In between is a click-and-drag patch bay, which is where all the action happens: you click and drag to patch modulators to sound sources (the modulators have their own inputs, too, so they can modulate each other), and you’re off to the races. The Kaivo’s patch bay design includes one small feature that I really, really love – the little circles at several connection points are little attenuator/attenuvertors that let you set control ranges. All by itself, that would be a great little feature placed in exactly the right position for mindful patching – but designer Randy Jones has thoughtfully added all of those attenuvertors as plug-in parameters (if you’re looking at the parameter names, they all end in “_p”). Like I said – this is one deep and subtle piece of design.
By the way - if you're not familiar with the Aalto plug-in, you ought to be – particularly if you lean Buchla in your analog synth preferences. The Aalto plug-in’s waveshaping, timbre, and FM will remind you of your old flame the Complex Waveform Generator more than a little bit. It's a lovely piece of work.
Making Some Noise
The granulator module has the bells and whistles that the seasoned Max Forum maven will already know and love – you can set (or modulate) grain position, rates, overlap, pitch, spread, and pan. But the Kaivo has a nifty little trick up its sleeve: some of the Kaivo’s waveforms are actually stacked in twos or fours. And when you do that, the granulator allows you to modulate the output in two dimensions. The X direction is the granular stuff you already know, and the Y axis crossfades between the stacked waveforms.
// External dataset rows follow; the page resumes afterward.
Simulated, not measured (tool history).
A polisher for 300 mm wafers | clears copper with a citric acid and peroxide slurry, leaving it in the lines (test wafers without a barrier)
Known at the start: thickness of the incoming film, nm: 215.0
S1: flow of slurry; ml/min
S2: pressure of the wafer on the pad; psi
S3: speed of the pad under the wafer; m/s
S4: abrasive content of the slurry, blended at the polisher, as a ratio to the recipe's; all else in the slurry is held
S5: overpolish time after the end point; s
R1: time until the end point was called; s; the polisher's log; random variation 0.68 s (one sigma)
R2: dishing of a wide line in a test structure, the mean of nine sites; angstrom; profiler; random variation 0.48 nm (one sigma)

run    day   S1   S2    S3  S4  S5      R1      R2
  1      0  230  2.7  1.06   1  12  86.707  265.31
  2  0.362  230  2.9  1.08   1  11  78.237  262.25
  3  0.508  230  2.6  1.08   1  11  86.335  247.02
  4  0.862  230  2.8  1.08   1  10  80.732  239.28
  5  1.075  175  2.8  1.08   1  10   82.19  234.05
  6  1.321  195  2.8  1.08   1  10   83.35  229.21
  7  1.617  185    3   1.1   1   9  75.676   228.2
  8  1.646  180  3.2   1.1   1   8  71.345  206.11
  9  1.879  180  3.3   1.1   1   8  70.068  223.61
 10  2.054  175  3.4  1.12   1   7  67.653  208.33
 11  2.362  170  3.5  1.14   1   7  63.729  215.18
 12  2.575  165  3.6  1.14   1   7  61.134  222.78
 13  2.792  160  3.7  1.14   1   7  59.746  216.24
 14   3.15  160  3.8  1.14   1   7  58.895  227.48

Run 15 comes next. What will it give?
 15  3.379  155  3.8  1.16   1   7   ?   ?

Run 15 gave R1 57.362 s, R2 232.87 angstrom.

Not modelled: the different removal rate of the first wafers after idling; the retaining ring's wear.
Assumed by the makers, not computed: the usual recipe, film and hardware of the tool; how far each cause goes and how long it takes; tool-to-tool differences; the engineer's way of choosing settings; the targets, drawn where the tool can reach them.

It’s much easier to see the process than it is to explain it, and the UI for this section of the Kaivo does a great job of that. Once you get the hang of driving one or more parameters using the sequencer or the LFOs and can easily visualize what’s going on, the Max patcher in you will probably start musing on your own gen~-based variants (grabbing live audio in an N-channel gen~data operator and then triggering poke operator-based playback by using functions to scan through the buffer horizontally and vertically....). I had a similar batch of little inspirations while getting to know the Kaivo's 2-dimensional LFO and their noise module, as well. For me, the Kaivo isn’t just a lovely thing to work with – its component parts are sufficiently innovative that it generates ideas in addition to audio.
The granulator (along with the nifty sequencer, LFOs and envelopes as modulation source, of course) is sufficiently deep and entertaining that you can simply pay no attention to the physical modeling features at all. Just turn them off and have at it. Alternately, you can develop a feel for the instrument by starting with just the granular source you want (I am underestimating the amount of fun time here in the interests of brevity), and then investigating that stuff to the right.
Although the humble lowpass gate might seem like its in an odd spot in the signal path, it makes perfect sense – by putting it in line here, you’ve got an additional filter or VCA-style control before you start using the resonator/body modules for shaping timbre and tone.
Getting Physical
A few years back, I wrote an introduction to physical modeling software for Max users. We didn’t have the Kaivo back then, but the article said something that I think is worth repeating: the business of designing a programming interface for physical modeling is very challenging, particularly in the way that parameters in the physical modeling formula tend to interact – designing things so that control of complex parameter sets remains intuitive is where the rubber meets the road. Good designs (and you might want to think beyond software plug-ins for a moment here – the Mutable Instruments’ Elements Eurorack module or Tom Erbe’s work with creating a reverb module with intelligent voltage control in the Erbe-Verb as cases in point) allow you to work quickly and intuitively from the git-go.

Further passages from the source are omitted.